The laughter stopped on Kelman's first night in Northern Ireland, when he and his new teammates went to a bar near their apartments in Bangor, a half hour northeast of Belfast. (The team used to house players in Bangor because it felt the town was safer than the city.) The next morning Kelman learned the bouncer at the bar had lost his legs when a car bomb exploded after the players had left.
He stayed anyway. Seven-plus years on the blue line. Now almost four in the front office. Kelman is not a G.M. in the NHL sense. He does everything from negotiating players' contracts and recruiting sponsors to serving as arena announcer on game night. With only two other full-time front-office employees, he depends on a coterie of volunteers who believe in the mission as much as the game. They are people like Deborah Maguire, a Belfast choreographer. She coaches the cheerleaders—both Protestant and Catholic, naturally, because in the Land of the Giants even the cheerleaders are equal—and is the woman who orchestrated the Giants' holiday video, a rousing lip-synch dance number set to Mariah Carey's All I Want for Christmas Is You. At 3 a.m. on the day of the Bruins' arrival, Maguire and Kelman's wife, Shauna, were scrubbing the showers in what would be the Boston dressing room. Shauna also headed the catering team that took care of the Bruins' list of culinary requests. You think it's easy rounding up 80 organic blueberry muffins in Belfast?

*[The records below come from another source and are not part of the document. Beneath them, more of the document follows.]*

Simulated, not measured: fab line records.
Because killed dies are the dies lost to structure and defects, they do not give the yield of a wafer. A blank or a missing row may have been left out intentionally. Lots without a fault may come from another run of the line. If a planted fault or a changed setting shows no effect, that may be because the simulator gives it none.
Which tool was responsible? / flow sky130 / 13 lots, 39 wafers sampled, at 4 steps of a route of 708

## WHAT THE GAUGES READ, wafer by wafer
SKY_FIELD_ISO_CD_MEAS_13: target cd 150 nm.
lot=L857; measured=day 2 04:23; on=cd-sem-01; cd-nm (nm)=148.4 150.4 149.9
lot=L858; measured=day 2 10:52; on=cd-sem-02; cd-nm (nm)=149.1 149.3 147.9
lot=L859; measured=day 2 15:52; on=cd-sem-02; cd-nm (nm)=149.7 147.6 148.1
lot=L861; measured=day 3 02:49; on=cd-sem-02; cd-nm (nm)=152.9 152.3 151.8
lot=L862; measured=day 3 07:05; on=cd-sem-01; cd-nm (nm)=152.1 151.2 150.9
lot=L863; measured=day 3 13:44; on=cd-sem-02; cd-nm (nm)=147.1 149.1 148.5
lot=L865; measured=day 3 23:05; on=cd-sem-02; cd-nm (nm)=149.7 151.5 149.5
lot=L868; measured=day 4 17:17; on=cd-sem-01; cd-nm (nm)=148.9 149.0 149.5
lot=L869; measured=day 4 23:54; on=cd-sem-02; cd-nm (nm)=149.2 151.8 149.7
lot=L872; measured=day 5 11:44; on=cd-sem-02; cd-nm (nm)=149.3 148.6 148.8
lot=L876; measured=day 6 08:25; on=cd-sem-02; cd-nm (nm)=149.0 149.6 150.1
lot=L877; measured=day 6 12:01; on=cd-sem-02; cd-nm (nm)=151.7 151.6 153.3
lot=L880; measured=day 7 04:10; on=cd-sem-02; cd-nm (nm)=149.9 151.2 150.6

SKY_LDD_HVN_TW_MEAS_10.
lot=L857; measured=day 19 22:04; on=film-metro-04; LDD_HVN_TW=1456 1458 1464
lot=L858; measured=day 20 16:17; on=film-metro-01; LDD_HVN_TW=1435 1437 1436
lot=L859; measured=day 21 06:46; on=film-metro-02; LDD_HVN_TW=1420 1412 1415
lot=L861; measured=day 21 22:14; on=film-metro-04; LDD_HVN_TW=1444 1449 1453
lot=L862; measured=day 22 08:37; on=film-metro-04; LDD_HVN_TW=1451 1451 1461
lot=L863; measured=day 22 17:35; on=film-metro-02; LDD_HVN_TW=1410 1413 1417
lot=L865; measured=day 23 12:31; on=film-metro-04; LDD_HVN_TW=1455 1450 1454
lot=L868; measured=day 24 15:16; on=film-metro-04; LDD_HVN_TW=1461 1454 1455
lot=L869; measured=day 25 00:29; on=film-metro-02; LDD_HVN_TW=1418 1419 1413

"When we went to the NHL to talk about the Bruins [in December 2009], they were laughing at us [because they thought the trip would be a security nightmare]," Kelman says. " 'We're not going to Belfast.' When they came with their security to check it out, they're like, 'This is a joke. This'll be our easiest trip to Europe.' ... The whole reason we brought the Bruins here is we wanted to show the world that Belfast is not a s---hole. The problem in Northern Ireland is people are always talking about the past. Maybe 90 percent want to move forward, but the other 10 percent never shuts up about the past. This is a great city, great atmosphere, but you still have to convince guys to come to Belfast."
Kelman and Christiansen, a Milwaukee native who doubles as the club's director of hockey operations, have done a worthy job, bolstered by a tie-in with the University of Ulster, which offers five annual scholarships to Giants players who want to earn a master's degree in sports business management. The lure of a free education can compensate for the quality of play in the EIHL, which is 20,000 leagues under the NHL. Belfast is not the end of the hockey world. But a nifty left wing like Colin Hemingway, a suburban Vancouver native who in 2005--06 played almost 22 minutes for the St. Louis Blues—"I was in the starting lineup my first game on a line with Mike Sillinger and Petr Cajanek"—can see it from here.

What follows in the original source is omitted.